During 2000, stockholders contributed advances and related accrued interest totaling $204,409 to stockholders’ equity.
6
See accompanying notes to consolidated financial statements.
Note 1 Nature of Operations and Summary of Significant Accounting Policies
(A) Nature of Operations, Organization, and Reorganizations
Sun Network Group, Inc., formerly known as Sun Express Group, Inc. (the “Company”), was incorporated under the laws of Florida on May 9, 1990 and was inactive in the last several years.

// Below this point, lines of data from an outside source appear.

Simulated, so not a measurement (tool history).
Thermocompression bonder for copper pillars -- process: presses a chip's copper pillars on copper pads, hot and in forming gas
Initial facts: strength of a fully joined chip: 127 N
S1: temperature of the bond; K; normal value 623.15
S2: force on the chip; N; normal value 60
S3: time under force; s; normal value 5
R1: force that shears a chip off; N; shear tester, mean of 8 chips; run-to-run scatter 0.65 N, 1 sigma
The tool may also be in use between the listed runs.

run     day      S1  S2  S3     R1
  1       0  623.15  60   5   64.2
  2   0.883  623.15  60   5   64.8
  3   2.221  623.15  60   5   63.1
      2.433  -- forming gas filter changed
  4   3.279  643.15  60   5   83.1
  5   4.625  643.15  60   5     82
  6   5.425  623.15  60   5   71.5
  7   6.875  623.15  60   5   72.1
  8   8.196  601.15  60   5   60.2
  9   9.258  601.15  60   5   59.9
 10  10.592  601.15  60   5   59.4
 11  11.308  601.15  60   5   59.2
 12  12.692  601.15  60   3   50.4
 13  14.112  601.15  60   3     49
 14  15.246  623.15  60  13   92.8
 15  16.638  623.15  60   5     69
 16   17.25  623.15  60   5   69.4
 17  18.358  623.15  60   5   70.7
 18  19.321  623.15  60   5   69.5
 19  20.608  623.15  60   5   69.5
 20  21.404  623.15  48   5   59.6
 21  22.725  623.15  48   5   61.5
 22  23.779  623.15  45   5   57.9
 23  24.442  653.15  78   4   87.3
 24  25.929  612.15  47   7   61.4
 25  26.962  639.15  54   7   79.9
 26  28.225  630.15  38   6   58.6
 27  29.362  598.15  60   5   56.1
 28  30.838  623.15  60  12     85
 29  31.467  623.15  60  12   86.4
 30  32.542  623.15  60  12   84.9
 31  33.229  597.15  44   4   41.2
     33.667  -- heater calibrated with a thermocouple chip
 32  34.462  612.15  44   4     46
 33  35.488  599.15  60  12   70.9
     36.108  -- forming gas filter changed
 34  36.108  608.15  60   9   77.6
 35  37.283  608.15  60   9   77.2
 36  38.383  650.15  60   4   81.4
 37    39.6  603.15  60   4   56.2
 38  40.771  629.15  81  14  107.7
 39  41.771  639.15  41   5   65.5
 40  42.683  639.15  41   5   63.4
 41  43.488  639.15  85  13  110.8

On July 17, 2001, RadioTV Network, Inc., was merged into Sun Express Merger Corp., a subsidiary of Sun Express Group, Inc. The transaction was accounted for as a recapitalization of Radio TV Network, Inc. Radio TV Network, LLC, the predecessor to Radio TV Network, Inc., had an inception year of 1998 and acted as a Defacto company until its formation in 1999. Effective on January 1, 2001, RadioTV Network, LLC sold its assets and certain liabilities to a newly formed corporation, RadioTV Network, Inc., under common control of the remaining two members of the LLC. The transaction was treated as a recapitalization of Radio TV Network, LLC.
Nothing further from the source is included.